Senators Oppose Market Economy Treatment of Individual Chinese Companies in AD Investigations

23/02/2008 12:00 - 943 Views

A bi-partisan group of senators led by John Rockefeller (Democrat-West Virginia) urged the Department of Commerce on 24 January to abandon a proposal that could extend market-economy treatment to individual respondents in anti-dumping proceedings involving China. The group includes 10 members of the prestigious Finance Committee (Sens. Rockefeller, Snowe, Schumer, Bunning, Conrad, Stabenow, Lincoln, Salazar, Kerry and Bingaman), which has jurisdiction over trade matters, but does not include the two more powerful members of the committee (Sens. Baucus and Grassley).

The DOC has been considering a number of changes to its non-market economy methodology in AD duty proceedings. One of these changes would open the way for mainland Chinese companies to benefit from market economy status in certain specific circumstances, which would result in significantly lower dumping margins. While DOC officials still believe that the limits the Chinese government has placed on the role of market forces are still not consistent with the recognition of China as a market economy under U.S. AD law, they have also acknowledged that it is now possible to determine whether the state has bestowed a benefit upon a Chinese producer (i.e., a subsidy can be identified and measured) and whether any such benefit is specific.

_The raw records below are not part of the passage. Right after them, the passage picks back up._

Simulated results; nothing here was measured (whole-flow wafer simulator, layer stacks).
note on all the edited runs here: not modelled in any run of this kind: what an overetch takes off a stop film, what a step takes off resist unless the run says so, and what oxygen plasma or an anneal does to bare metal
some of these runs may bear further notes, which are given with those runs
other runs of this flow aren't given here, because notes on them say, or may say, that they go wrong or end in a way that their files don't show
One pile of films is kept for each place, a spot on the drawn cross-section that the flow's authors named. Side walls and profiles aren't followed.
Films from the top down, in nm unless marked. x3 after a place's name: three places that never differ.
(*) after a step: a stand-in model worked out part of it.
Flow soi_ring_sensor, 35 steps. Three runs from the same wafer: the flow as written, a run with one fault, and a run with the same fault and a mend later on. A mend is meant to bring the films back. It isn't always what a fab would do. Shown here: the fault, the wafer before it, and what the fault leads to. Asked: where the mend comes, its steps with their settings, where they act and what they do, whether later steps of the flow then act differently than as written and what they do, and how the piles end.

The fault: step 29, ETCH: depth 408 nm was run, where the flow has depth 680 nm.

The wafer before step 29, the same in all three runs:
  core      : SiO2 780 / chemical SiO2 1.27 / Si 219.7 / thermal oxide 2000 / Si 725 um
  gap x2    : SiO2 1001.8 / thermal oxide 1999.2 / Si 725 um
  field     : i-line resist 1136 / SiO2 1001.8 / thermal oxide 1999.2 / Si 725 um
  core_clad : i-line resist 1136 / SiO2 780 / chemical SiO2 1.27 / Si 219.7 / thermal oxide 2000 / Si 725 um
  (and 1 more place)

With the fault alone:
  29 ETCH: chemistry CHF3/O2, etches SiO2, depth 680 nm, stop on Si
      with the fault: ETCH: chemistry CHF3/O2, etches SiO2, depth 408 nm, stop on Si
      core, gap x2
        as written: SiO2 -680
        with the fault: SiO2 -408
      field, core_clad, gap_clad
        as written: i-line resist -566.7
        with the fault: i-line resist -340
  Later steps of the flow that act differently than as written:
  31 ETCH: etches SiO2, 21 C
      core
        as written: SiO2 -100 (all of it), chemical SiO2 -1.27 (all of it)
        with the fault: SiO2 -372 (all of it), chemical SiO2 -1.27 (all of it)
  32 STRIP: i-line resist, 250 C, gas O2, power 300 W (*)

In light of this, the DOC sought comments from interested parties twice last year on whether it should consider granting market-economy treatment to individual respondents in AD proceedings involving China as well as the conditions under which individual firms should be granted such treatment and how it might affect AD calculations for qualifying respondents. The latest round of comments focused on such issues as the legal basis for a market-oriented enterprise test, ways in which the DOC could identify an MOE operating within a broader non-market economy environment, the extent and conditions under which the DOC should rely on an MOE's prices and costs, and the extent and conditions under which an MOE finding might be limited.

In their letter to Commerce Secretary Carlos Gutierrez, the senators argued that establishing an MOE test for mainland Chinese companies would significantly weaken U.S. trade remedy laws, resulting in serious harm to U.S. companies, workers and communities. The senators essentially believe that the DOC proposal has no legal basis and should therefore be abandoned altogether. Some of the arguments presented in the letter are summarised below.

The DOC has consistently found that the Chinese economy is not operating on market-based principles and is a NME for purposes of the U.S. AD statute. Indeed, when China was granted permanent normal trade relations status and joined the WTO it agreed to be subject to NME treatment in AD cases for a period of up to 15 years. The senators believe that the DOC proposal would nullify that commitment.

The continued importance of state control and direction throughout the Chinese economy makes it virtually impossible for a firm to be isolated from the effects of government control, given that neither its suppliers nor its home-market customers operate in a market-based economy. Likewise, relying on a mix of costs and prices in China in conjunction with costs and prices in a market economy country would result in a distorted AD margin calculation. The senators believe that there is no method under any potential MOE test that could result in an accurate measure of dumping, as required by law.

Applying an MOE test also would be difficult, if not impossible, to administer in practice. It would encourage all Chinese respondents to seek market-economy treatment in all current and future AD investigations and reviews, forcing the DOC to weigh the merits of hundreds of company-specific claims. That practice would create high administrative burdens and a legal quagmire, while substantially increasing the costs of bringing trade cases for U.S. companies and workers.

This tussle between Congress and the executive branch over the treatment of mainland China in U.S. trade remedy actions should be viewed within the larger context of bi-lateral economic relations. In general, the Bush administration has pursued a far more amenable and accommodating stance toward China than Congress, which has been sharply critical in many areas. The administration took a step favoured by many in Congress when it decided to extend the application of countervailing duty law to imports from NMEs. However, while both the White House and Congress support a robust U.S. trade remedy regime, there are distinct differences between these two branches of government on several specific issues. For example, DOC officials oppose legislation currently before Congress that would make currency manipulation a countervailable subsidy (see related story this issue). Likewise, the DOC is considering the possibility of opening a window for a relatively small number of Chinese companies to benefit from lower market economy dumping margins, which could perhaps serve as the starting point on a long road that could ultimately lead to the extension of market economy treatment to the entire mainland. Yet, many in Congress believe that window should be kept shut for the foreseeable future.